Building new transmission lines takes years. Permitting a natural gas plant takes longer. The grid wasn't designed for this surge in demand.
Traders on Polymarket are currently putting a 93.5% implied probability on at least one qualifying AI data center moratorium passing into law by end of 2026. With WTI crude sitting at $99.89 per barrel as of April 27, 2026, fuel costs for marginal power supply are climbing.
Major data center clusters are concentrated in Virginia, Texas, Ohio, and Arizona. The strain is local. The bills are local. The profits flow elsewhere.
China Subsidized Solar's Rise — Now It's Eating Everyone's Lunch
Solar's dramatic cost collapse stemmed from two factors: China's industrial policy — direct subsidies to manufacturers, flooding the global market — and mass manufacturing economies of scale, according to BloombergNEF's Kimmel.
Pakistan added 25 gigawatts of solar in just two years after natural gas prices spiked post-Ukraine invasion. Compelling economics drive rapid deployment.
America is benefiting from cheap solar panels that Chinese state subsidies made possible. The dynamic rarely surfaces in Washington policy discussions.
The Smart Money Is Moving Fast
Armada, a San Francisco-based modular data center builder, just raised $230 million in a Series B round at a $2 billion valuation, per CNBC. Their partner: Johnson Controls, which is building a 400,000-square-foot factory in Arizona called Galleon Forge One, expected to create more than 500 jobs.

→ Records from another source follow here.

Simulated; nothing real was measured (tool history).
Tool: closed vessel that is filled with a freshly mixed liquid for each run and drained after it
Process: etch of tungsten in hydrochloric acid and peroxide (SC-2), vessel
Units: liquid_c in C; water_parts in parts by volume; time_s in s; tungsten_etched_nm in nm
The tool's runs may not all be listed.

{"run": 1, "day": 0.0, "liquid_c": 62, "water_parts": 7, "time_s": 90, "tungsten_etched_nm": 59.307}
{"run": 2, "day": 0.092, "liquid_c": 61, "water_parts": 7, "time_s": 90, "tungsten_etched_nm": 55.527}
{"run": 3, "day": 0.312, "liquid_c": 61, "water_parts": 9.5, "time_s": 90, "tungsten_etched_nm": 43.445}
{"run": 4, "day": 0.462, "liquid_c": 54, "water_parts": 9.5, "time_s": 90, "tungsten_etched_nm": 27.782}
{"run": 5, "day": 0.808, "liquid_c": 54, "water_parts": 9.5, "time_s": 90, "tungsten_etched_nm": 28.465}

Armada's modular units — already deployed by the U.S. Navy and offshore oil rigs — can be set up in days instead of years. Customer bookings grew 540% between FY25 and FY26. Q1 FY27 alone posted roughly 2,000% year-over-year growth.
CEO Dan Wright framed the opportunity in national security terms: "The AI race will not be won by one-off projects. It will be won by the companies and countries that can manufacture, deploy, and continuously improve AI infrastructure, with speed, scale and sovereignty."
On the infrastructure hardware side, Vertiv Holdings posted Q1 2026 adjusted EPS of $1.17 against expectations of $1.01, on $2.65 billion in revenue — up 30% year-over-year, per 24/7 Wall Street. Americas organic sales were up 44%. The picks-and-shovels strategy is delivering results.
What Goldman Actually Said That Nobody's Reporting
Goldman Sachs' framework — published May 1, 2026 — emphasizes that the $4-8 trillion buildout estimate is NOT a fixed number. It's highly sensitive to four assumptions: how long AI chips last before replacement, how expensive next-gen data centers become, what chip architectures dominate, and whether power and labor bottlenecks slow deployment.
"Current estimates of the ultimate scale of the AI build-out are far more conditional than they appear," Goldman wrote.
Everyone citing trillion-dollar figures is working with provisional assumptions. The investment surge is real. The underlying math carries significant uncertainty.
What Comes Next
AI infrastructure represents the biggest capital investment cycle in a generation. Solar will eventually dominate the grid — that's driven by economics, not ideology. But through 2050, natural gas and coal will continue generating baseload power because the sun doesn't shine when servers need it most.
Regular Americans will see higher electricity bills. Tech companies will capture most of the economic upside. The grid wasn't built for this demand, and policymakers lack a comprehensive strategy to address it.
The AI race is accelerating. The energy math is unforgiving. And the costs are mounting.